A conformally parameterized discrete version of a Catenoid minimal surface. Just like the elliptic curves over finite fields used in elliptic curve cryptography it can be interpreted a discrete version of a corresponding Riemann surface. See Bobenko et. al. for more information about the mathematical background.

Implementing the Signal E2EE protocol for sopher.io

Published in

Becoming sopher

8 min readAug 29, 2018

Sopher.io provides end-to-end encrypted communication for teams. We offer end-to-end encryption for each and every communication that happens between your and your team member’s devices. In this post we want to answer the question how we got there and what are the special properties of our implementation compared to the Signal protocol as specified by Open Whisper Systems (OWS).

When we started our implementation in December 2016 OWS had just released descriptions of their algorithms for the handshake protocol X3DH and for the Double-Ratchet-Algorithm to the public domain. That was great since we would not have to dig around in their source code. An earlier attempt to implement the Signal protocol by the encrypted messenger Wire conjured up legal problems due to similarities with the source code of OWS's implementation. The description of multi-device support Sesame was added a bit later and so we came up with our own which is pretty similar. But first things first, what are the properties we expect from a message protocol that suits our needs?

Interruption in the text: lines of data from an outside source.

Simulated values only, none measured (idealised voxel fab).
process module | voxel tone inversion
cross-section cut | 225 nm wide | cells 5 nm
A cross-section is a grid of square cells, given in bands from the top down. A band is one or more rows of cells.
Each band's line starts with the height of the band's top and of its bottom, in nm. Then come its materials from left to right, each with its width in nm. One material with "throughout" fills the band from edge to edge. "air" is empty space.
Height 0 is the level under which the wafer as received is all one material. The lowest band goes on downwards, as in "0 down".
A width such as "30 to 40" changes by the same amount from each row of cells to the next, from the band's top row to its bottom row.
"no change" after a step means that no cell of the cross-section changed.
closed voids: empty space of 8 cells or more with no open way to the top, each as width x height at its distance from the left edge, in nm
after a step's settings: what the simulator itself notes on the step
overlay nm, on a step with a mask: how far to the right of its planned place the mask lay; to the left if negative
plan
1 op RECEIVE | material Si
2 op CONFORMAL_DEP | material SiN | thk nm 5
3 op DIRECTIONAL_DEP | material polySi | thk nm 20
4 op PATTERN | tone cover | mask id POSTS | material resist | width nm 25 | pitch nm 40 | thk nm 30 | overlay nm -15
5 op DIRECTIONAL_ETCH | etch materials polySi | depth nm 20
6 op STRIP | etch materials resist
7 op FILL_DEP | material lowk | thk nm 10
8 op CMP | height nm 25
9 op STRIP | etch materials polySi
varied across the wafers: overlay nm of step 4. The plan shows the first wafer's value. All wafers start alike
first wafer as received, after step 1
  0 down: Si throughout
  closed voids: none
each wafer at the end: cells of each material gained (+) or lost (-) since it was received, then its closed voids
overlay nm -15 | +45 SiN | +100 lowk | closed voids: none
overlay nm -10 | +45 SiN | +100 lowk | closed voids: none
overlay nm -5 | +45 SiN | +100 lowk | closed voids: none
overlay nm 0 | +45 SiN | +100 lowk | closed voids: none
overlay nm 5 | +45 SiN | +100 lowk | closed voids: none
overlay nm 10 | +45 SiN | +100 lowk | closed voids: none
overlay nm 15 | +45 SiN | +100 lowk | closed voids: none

Properties of an ideal protocol

One key aspect of the technical side of Sopher is the fact that we do not operate an application server. Everything happens in the client and if we really need to store information online we upload it to standard cloud storage such as Dropbox, Google Drive, S3 or the like. This poses a few challenges to the implementation of the messaging protocol. In particular we faced the following tasks:

Only use cryptographic primitives provided by the WebCrypto API
Symmetric asynchronous handshake
Message acknowledgement
Multi-device support

A browser implementation of the Signal protocol using Typescript

For the browser implementation of the Sopher client we use Typescript. This enables us to leverage the power of asynchronous programming using the keywords async and await. Not to mention the beauty of working with an editor (mostly Visual Studio Code) that really understands the structure and dependencies of the project. If you are not familiar with Typescript check out their Documentation, its worth it.

In the next sections we will walk you through the differences to vanilla Signal as described in the OWS specs.

WebCrypto primitives

At the current stage of development we support browsers that implement the WebCrypto API sufficiently well (Chrome, Firefox). This has several advantages security-wise and implementation-wise. It is more secure since we can leverage the power of non-exportable keys. A CryptoKey can be flagged non-extractable when generated by the API:

let key = await crypto.subtle.generateKey(
  {
    name: 'ECDH',
    namedCurve: 'P-384'
  },
  false, // make the key non-extractable
  ['deriveKey', 'deriveBits']
);

This makes it extra hard for an attacker to steal the keys. Nevertheless those keys can be stored in IndexedDB for subsequent usage.

Obviously sticking to WebCrypto greatly simplifies the implementation as we do not have to create fallback strategies for browsers without WebCrypto. This would add a great amount of overhead since one would have to use WebWorkers for encryption to avoid locking the browser context.

The X3DH protocol recommends using the X25519 or X448 elliptic curves for the use in Diffi-Hellmann key agreements. However those curves are not part of WebCrypto implementations neither in Chrome nor Firefox, let alone Safari. Safari however added ECDH support to its Technology Preview in May 2017. We therefore decided to use the standard NIST curve P-384 to perform Diffie-Hellmann key agreements and DSA signatures.

All other cryptographic primitives recommended by OWS are available in WebCrypto implementations. We use AES-CBC for content encryption and HMAC with SHA-512 for payload signatures as described in the JWA specification. One could consider using direct encryption as described in the spec to save a little space here. On the other hand we need per-recipient encryption for group messaging anyway. One way to implement this is via the multiple encryption of a content encryption key.

Symmetric asynchronous handshake

We basically follow the specification of X3DH when establishing a session between devices. The one major difference is in the way we determine in advance who is Alice and who is Bob to avoid the hassle of maintaining more than one session as described in the Sesame algorithm.

In Sopher a shared file in a cloud storage acts the role of the server. A client publishes his public (pre-)keys for other clients to pick up and start a session. In particular we store the following information in a JWS structure signed with the device key:

{
  DID: "c6e4b0b5b8ffcfeb4e0...",
  name: "Chrome",
  timestamp: 1535538368530,
  key: {crv: "P-384", kty: "EC", ...},
  pipeKey: {crv: "P-384", kty: "EC", ...},
  signedPrekey: {crv: "P-384", kty: "EC", ...},
  onetimePrekeys: [
    {crv: "P-384", kty: "EC", ...},
    {crv: "P-384", kty: "EC", ...},
    {crv: "P-384", kty: "EC", ...},
    ...
  ],
  invitations: [
    {
      salt: "jJTjeLvmeeYyT8...",
      url: "eyJhbGciOiJBMjU2S1ciLCJlbmMiOiJBMjU2Q0JDLUhTNTEyIn0..."
    },
    ...
  ],
  ,
  ...
}"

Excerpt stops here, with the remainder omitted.